The invisible hand isn’t good enough. Or, more precisely, the law of supply and demand doesn’t really work for a wide variety of markets, according to Stanford University professor Alvin Roth. Roth shared the 2012 Nobel Prize in Economics with Lloyd Shapley for their work in the field of market design, an offshoot of game theory. His contributions in the field have helped iron out inefficiencies in a number of so-called matching markets in which prices are not easily discoverable. (Think of matching kidney donors to transplant recipients or placing students in public schools.)
Roth’s latest book, “Who Gets What—and Why,” takes a deep dive into the discipline of market design and some of its practical applications. REIT magazine interviewed him about the theory behind the science.

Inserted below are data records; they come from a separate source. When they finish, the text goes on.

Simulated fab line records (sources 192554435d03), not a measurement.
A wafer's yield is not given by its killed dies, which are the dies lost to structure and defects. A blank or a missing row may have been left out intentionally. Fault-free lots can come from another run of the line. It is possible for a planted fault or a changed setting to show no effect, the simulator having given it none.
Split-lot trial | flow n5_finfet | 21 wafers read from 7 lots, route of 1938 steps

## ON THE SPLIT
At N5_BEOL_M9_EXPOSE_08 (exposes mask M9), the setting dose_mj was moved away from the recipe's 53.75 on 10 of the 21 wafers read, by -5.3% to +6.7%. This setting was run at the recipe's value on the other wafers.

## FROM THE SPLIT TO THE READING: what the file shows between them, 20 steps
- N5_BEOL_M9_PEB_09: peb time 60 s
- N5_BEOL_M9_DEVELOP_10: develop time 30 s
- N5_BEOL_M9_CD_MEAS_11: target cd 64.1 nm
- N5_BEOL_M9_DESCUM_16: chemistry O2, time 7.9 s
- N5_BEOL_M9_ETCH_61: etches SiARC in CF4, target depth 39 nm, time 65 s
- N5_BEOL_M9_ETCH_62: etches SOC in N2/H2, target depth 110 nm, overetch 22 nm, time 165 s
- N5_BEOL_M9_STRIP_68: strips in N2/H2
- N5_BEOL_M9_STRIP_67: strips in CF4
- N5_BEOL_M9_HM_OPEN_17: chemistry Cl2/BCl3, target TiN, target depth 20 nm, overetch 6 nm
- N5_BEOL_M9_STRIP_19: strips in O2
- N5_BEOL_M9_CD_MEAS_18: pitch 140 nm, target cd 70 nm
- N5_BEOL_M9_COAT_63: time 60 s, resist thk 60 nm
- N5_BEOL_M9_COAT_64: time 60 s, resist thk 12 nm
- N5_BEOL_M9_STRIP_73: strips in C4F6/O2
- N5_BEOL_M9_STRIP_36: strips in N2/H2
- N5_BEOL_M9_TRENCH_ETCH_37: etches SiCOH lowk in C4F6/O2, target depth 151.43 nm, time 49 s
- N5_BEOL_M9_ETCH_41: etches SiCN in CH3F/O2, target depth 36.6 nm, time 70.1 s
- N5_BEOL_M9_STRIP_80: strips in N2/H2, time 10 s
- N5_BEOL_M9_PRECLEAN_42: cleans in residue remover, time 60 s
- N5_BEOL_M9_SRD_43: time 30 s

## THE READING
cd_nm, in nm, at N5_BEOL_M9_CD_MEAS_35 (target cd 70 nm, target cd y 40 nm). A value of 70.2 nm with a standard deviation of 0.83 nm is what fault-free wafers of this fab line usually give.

REIT: Can you explain what makes matching markets different from the classical concepts of commodities markets in economics?
Alvin Roth: Commodities markets are markets in which prices do all the work. When you buy 500 shares of AT&T on the New York Stock Exchange, the only thing you’re concerned about is the price. You’re not concerned about who you’re buying those shares from because all those shares are the same.
In lots of markets, prices don’t do all the work. You care who you’re dealing with and you can’t just choose what you want, even if you can afford it. Those are matching markets.
REIT: Examples?
Roth: College admissions is a matching market. Stanford doesn’t choose its entering class by raising tuition until supply equals demand.
Labor markets don’t work like commodities markets. You can’t get a job at Google by just showing up. You have to be hired. Also, Google can’t just choose who to hire by offering a wage. They have to compete with Facebook and other companies.
Marriage is like that. You can’t just choose your spouse; you also have to be chosen.
REIT: You’re one of the key figures in the emerging discipline of market design. The field’s name is somewhat self-explanatory, but can you give us an idea of market design practitioners’ objectives? What are some of the problems that they’re trying to solve in matching markets?
Roth: We try to fix markets when they’re broken, and sometimes we build them when they’re missing.
Marketplaces are run by rules, and sometimes the rules work better than others. Sometimes they induce behavior that interferes with the efficient operation of the market. A change in the rules would make the market work better, market designers think like that.
As a field, we mostly start as game theorists interested in the rules of the game and how they influence how the game is played.
REIT: In your mind, what makes a free market?
Roth: A free market is a market that has rules that allow it to work freely. The analogy I give in the book is that a wheel that can rotate freely doesn’t rotate in a vacuum. It has an axle. It has ball bearings.
A market that works freely is one that has rules that allow it to become thick so that lots of people are present at the same time and can engage efficiently in transactions. Lots of people you can transact with, lots of things you can buy or offer for sale. The market’s rules also make it safe for participants to reveal the information they have to reveal and transact in the market to get what they want.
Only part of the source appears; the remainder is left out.